Chapter 24: Safe Things – Summary and Analysis
Spoiler Notice
This page covers Chapter 24 of Words of Radiance in full detail. If you haven’t read this chapter yet, proceed carefully to avoid spoilers.
Summary
The chapter flashes back five and a half years to Shallan’s childhood at Davar Manor. Shallan, wearing a blue silk dress with her safehand covered for the first time, sits mute and dissociated. Maids gossip about her father having killed his wife and her lover, saying Shallan hasn’t spoken since witnessing it. Helaran enters, brings a satchel of fine drawing paper and charcoal pencils, and encourages her to draw again. When Shallan sketches the bodies she remembers, Helaran crumples the paper and demands she draw only safe things—plants, animals.

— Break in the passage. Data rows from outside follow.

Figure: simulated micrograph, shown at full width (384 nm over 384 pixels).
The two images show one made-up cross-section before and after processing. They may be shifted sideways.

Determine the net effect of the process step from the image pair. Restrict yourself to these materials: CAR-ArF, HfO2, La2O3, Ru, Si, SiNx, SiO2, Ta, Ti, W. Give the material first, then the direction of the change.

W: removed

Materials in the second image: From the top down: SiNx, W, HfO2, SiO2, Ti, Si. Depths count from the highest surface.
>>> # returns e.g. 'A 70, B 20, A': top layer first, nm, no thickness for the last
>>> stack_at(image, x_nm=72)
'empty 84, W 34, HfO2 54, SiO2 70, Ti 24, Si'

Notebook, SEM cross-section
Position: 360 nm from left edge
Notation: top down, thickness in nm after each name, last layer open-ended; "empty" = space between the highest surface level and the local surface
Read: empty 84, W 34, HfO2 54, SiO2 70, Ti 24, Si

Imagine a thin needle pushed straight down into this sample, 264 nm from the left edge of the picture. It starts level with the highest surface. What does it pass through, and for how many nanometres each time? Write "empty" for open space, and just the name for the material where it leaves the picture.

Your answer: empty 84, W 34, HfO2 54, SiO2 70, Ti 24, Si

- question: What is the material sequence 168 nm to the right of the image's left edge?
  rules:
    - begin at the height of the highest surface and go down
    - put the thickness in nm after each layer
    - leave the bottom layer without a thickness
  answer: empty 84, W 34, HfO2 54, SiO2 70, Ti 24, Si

The confrontation with their father erupts. Helaran reveals a Shardblade that coalesces from mist, calls Lin Davar a murderer, and presses the blade to his chest. Shallan speaks her first words in months: “No, please.” Helaran relents, warns his father, and departs to pursue an important mission. After Helaran leaves, Lin destroys furniture in a rage, then flees the room in shame after meeting Shallan’s eyes. Shallan is left terrified, clutching the drawing supplies, the fragile household even more shattered.
Key Events
- Shallan wears a woman’s dress for the first time, her safehand newly covered.
- Maids reveal that Lin Davar killed his wife and her lover, and that Shallan has been silent for five months.
- Helaran gives Shallan a satchel of quality drawing paper and charcoal pencils.
- Shallan begins to draw the traumatic scene; Helaran snatches and destroys the sketch, ordering her to draw “safe things.”
- Helaran manifests a Shardblade and confronts Lin, calling him a murderer.
- Shallan breaks her silence to beg Helaran not to kill their father.
- Helaran spares Lin and leaves for his secretive “important work.”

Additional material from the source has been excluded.